Just to make it easier for those arriving here after a search for solutions, here is the the proper work-around using a Protocol, as pointed out by Ivan:

from typing import Protocol

class FooCallback(Protocol):
    def __call__(self, arg1: int, arg2: bool) -> str:
        pass

class Bar:
    callback: FooCallback

    def __init__(self, callback: FooCalback) -> None:
        self.callback = callback

An additional advantage is that a Protocol with __call__ is much more expressive than Callable[...] is; you can use keyword arguments, for example.

Note that in a callable protocol, the argument names are part of the interface, while in a Callable annotation they are not.

For example, see this extension of @mjpieters' example:

from typing import Protocol

class FooCallback(Protocol):
    def __call__(self, arg1: int, arg2: bool) -> str: ...

class Bar:
    callback: FooCallback

    def __init__(self, callback: FooCallback) -> None:
        self.callback = callback

def f(x: int, y: bool) -> str:
    return 'called!'

b = Bar(f)
print(b.callback(2, True))

Here mypy doesn't consider f to be compatible with the callable protocol:

error: Argument 1 to "Bar" has incompatible type "Callable[[int, bool], str]"; expected "FooCallback"

One solution is to define the protocol with position-only arguments: (requires Python 3.8+)

class FooCallback(Protocol):
    def __call__(self, arg1: int, arg2: bool, /) -> str: ...

...or by prefixing the argument names with double underscores: (as suggested by @JelleZijlstra below)

class FooCallback(Protocol):
    def __call__(self, __arg1: int, __arg2: bool) -> str: ...

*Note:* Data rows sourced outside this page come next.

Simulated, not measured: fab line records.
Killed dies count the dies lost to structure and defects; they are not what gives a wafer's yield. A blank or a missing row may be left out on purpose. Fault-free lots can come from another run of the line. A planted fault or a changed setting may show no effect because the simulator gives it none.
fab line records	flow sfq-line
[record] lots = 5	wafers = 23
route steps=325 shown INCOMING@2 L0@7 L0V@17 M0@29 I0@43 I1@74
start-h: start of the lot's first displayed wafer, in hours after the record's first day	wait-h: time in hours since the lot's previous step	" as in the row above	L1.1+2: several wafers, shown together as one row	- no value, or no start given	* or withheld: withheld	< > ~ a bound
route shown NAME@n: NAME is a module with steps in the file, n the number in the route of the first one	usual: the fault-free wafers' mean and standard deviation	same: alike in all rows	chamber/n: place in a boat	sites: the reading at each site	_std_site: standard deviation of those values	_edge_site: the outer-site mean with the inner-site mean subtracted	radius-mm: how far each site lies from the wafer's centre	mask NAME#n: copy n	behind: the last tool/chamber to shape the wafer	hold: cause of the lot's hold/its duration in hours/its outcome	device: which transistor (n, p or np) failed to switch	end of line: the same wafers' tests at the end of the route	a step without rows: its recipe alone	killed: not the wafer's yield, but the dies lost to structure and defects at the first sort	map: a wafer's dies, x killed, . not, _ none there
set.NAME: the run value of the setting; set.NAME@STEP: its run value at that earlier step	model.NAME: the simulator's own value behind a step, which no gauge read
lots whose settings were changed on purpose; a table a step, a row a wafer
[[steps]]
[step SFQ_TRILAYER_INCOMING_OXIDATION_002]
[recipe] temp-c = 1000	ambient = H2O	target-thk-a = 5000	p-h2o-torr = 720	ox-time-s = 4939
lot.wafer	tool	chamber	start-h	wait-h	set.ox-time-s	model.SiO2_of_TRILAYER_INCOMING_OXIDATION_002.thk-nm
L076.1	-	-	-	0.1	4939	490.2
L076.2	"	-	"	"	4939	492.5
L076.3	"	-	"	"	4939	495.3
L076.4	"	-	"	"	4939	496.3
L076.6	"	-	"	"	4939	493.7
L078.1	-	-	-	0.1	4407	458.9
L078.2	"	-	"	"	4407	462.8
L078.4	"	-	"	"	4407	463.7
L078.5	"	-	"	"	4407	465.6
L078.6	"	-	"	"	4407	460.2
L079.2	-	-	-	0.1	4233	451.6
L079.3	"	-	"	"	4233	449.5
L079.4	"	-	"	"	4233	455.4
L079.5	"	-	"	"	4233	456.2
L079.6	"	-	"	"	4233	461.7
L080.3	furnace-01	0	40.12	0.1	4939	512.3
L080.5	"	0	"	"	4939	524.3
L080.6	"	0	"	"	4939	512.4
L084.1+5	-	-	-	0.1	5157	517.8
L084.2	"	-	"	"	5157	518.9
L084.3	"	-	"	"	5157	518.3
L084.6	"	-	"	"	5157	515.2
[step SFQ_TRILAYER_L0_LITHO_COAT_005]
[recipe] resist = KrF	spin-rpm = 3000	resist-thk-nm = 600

Another solution is to make sure the argument names match the protocol's:

def f(arg1: int, arg2: bool) -> str:
    return 'called!'

Note that even before 3.8 you can simulate positional-only arguments by prefixing the name with a double underscore (__arg1). This is documented in PEP 484 (https://www.python.org/dev/peps/pep-0484/#positional-only-arguments).

Note that even before 3.8 you can simulate positional-only arguments by prefixing the name with a double underscore (__arg1).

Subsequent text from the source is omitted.